Behind the Lens: 2018 Tour of Flanders

The weather in Europe this year has been pretty grim, with most races I’ve covered being raced in wet cold conditions. Flanders was no exception.... 

The weeks leading up to the “Queen of the Classics” see several races each week taking in parts of the main route; these are just a warm up for the main event.

The prospect of another wet cold day on the moto didn’t fill me with enthusiasm, and the weather had a dramatic effect on the size of the normally fanatical Belgian crowd. It was quite a contrast, as last year’s race played out under blue skies.

Local knowledge is key to getting the most out of photographing Belgian Classics races. The parkour is criss-crossed by dozens of farmers’ tracks, allowing you to catch the race on numerous occasions: these shortcuts are especially crucial in the last 50k, when the tempo goes up several notches and the main contenders begin to show their hands. 

The key climbs of the Oude Kwaremont and Paterburg are where the fireworks start, linked by a single-track road allowing the convoy of photo motos to speed between the two climbs. 

Once the leaders of the race have passed, it’s a quick dash back to the bike with engine running. Your pilot gives it full gas to catch the ascent of the Paterburg. Confidence in your rider is crucial; with no time to remove your helmet, you jump off the bike whilst your rider parks up. 
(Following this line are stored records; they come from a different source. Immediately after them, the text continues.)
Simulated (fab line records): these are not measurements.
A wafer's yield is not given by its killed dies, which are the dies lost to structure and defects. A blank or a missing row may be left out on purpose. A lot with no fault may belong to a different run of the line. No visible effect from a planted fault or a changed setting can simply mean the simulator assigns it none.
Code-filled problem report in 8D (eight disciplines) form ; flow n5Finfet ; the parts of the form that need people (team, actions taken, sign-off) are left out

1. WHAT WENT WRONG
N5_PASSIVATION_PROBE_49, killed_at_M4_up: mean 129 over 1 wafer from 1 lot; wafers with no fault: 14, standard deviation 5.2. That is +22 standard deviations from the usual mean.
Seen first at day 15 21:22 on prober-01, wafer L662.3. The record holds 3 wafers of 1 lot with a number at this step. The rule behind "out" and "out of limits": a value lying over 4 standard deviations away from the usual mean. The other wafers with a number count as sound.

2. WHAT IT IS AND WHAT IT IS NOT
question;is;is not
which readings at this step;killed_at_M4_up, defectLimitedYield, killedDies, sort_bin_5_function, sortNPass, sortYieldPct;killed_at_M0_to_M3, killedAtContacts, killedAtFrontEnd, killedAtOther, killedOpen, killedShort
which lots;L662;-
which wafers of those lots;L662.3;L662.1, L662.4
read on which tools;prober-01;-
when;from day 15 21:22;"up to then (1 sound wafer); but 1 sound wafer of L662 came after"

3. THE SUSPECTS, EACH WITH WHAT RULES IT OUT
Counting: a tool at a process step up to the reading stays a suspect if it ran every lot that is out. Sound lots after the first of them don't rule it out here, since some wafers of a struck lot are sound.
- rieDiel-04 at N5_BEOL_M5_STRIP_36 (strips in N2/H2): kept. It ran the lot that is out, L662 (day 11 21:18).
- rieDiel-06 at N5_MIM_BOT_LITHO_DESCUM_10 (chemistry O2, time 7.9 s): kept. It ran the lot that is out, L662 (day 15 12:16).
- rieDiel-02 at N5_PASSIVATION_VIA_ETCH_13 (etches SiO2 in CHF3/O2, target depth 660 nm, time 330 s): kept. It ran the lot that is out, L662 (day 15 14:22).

Shooting positions are limited as the priority is to get back on the bike and make it to the finish, so you never stray too far from your moto. 

When there’s only 15k to go to the line, this part of the race is nerve-wracking and exhilarating in equal measure; once the leaders have passed again, I dash back to the bike.

We wait for the commissaire’s signal letting us know it’s safe to go, then a dozen or so bikes head off toward the finish. Small Belgian villages flash by as we deviate from the race route in order to get ahead of the riders and beat them to the line in Oudenaarde. 

I arrive at the line full of adrenalin after the dash to the finish, and am waved through to the mixed zone with time to spare, capturing Terpstra with hands aloft.